Punishable by Death: The Quest for Literacy
The concept of basic literacy is taken for granted across much of the civilized world today — but there are still corners of the world where the simple ability to read and write are reserved only for an elite few. Most recently, young girls and women in such countries as Pakistan and Afghanistan have been killed, shot and threatened for simply seeking, or supporting, literacy rights.
Restricting the right to education is not a new concept, and has been used by groups in power for centuries. The Catholic Church prevented the Bible itself from being translated into the tongues of the common people for centuries, and celebrated mass in Latin only until the Reformation.
This was a deliberate effort on the part of the Catholic Rulers to prevent the education of the common folk since they could not read the Bible for themselves and were forced to depend on the clergy to provide instruction for their daily lives. An uneducated populace is easily ruled.
This is also what prompted James Madison to write centuries later: “During almost fifteen centuries has the legal establishment of Christianity been on trial. What has been its fruits? More or less, in all places, pride and indolence in the clergy; ignorance and servility in the laity; in both, superstition, bigotry and persecution.”
Of course, in the newly formed United States, the same form of control and persecution existed. Many states had specific laws prohibiting the education of “persons of color.” The state of Georgia penal code read:
“Punishment for teaching slaves or free persons of color to read. — If any slave, Negro, or free person of color, or any white person, shall teach any other slave, Negro, or free person of color, to read or write either written or printed characters, the said free person of color or slave shall be punished by fine and whipping, or fine or whipping, at the discretion of the court.”
Across the water in the British Isles, the English passed injunctions against the teaching of children by those of the Roman Catholic faith, mandating that all Irish children must be taught in English-sponsored schools by Anglican teachers, in order to convert the youth of Ireland away from “the popish faith” and make them more amenable to Protestant rule.
As late as 1825, the Protestant hierarchy petitioned the King, saying:
“amongst the ways to convert and civilise the Deluded People, the most necessary have always been thought to be that a sufficient number of English Protestant Schools be erected, wherein the Children of the Irish Natives should be instructed in the English Tongue and in the Fundamental Principles of the True Religion.”
In every case of education prohibition, the end goal was to repress a certain demographic, preventing them from becoming literate and gaining the potential to throw off oppression. Today, the primary groups of people being denied the opportunity to obtain education are female, and the perpetrators in most cases are patriarchal religious leaders. To such leaders, educated women are a threat. Preventing them from learning to read or write also prevents them from becoming independent, and maintains the status quo.

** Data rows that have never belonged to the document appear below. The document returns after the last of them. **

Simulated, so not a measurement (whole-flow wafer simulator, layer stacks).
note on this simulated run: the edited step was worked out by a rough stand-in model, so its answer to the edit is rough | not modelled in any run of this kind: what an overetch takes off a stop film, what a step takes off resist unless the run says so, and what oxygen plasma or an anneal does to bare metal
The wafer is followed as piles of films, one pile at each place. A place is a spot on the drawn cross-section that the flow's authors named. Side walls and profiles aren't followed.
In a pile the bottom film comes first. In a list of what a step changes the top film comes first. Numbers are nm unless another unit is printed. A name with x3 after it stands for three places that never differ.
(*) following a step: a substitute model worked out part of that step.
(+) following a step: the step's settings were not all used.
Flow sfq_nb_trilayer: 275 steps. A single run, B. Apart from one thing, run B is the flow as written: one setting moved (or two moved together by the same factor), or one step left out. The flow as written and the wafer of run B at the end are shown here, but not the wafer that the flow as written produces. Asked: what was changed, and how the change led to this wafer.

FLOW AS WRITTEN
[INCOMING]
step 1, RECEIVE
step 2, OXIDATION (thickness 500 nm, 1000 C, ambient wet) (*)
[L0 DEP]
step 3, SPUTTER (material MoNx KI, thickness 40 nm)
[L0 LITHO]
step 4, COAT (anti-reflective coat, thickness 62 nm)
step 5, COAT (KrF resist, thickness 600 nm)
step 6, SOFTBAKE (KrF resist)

On July 4, 2012, an activist named Farida Afridi was shot and killed at the age of 25. Farida promoted women’s rights and education in Pakistan. On Oct. 9, 2012, a young teenaged girl named Malala Yousafzai was shot in the head on a bus, for daring to attend school in the same country. Another Pakistani girl, Hina Khan, has since received death threats for attending school and speaking out for education rights.
In Afghanistan, female children attending the Zabuli Education Center (the only girls’ school for miles around) must wait until the school administrators test the well water for poison before getting a drink. Another school located in Kabul was targeted with over 100 hand grenades, and girls in the city have been sprayed with acid.
Pakistan and Afghanistan, as well as many African countries, do not depend solely on government support for the non-education of women; in many areas the prevailing religion dictates that women remain secluded, illiterate and firmly subjugated. Organizations aimed at improving female education must battle not only government interference but religion driven political organizations, like the Taliban.
According to policy brief titled “Empowering Women, Developing Society: Female Education in the Middle East and North Africa“:
- As female education rises, fertility, population growth, and infant and child mortality fall and family health improves.
- increases in girls’ secondary school enrollment are associated with increases in women’s
participation in the labor force and their contributions to household and national income.
- Women’s increased earning capacity, in turn, has a positive effect on child nutrition.
- Children — especially daughters — of educated mothers are more likely to be enrolled in school and to have higher levels of educational attainment.
- Educated women are more politically active and better informed about their legal rights and how to exercise them.
Access to education and literacy rights continue to be a matter of concern across the globe, as non-compliant countries continue to use non-education as a tool to subjugate large percentages of the population. Breaking this trend is the fastest and most effective way to raise up not only the groups targeted by such restrictions, but to improve the economy and health of the geographical regions thus affected.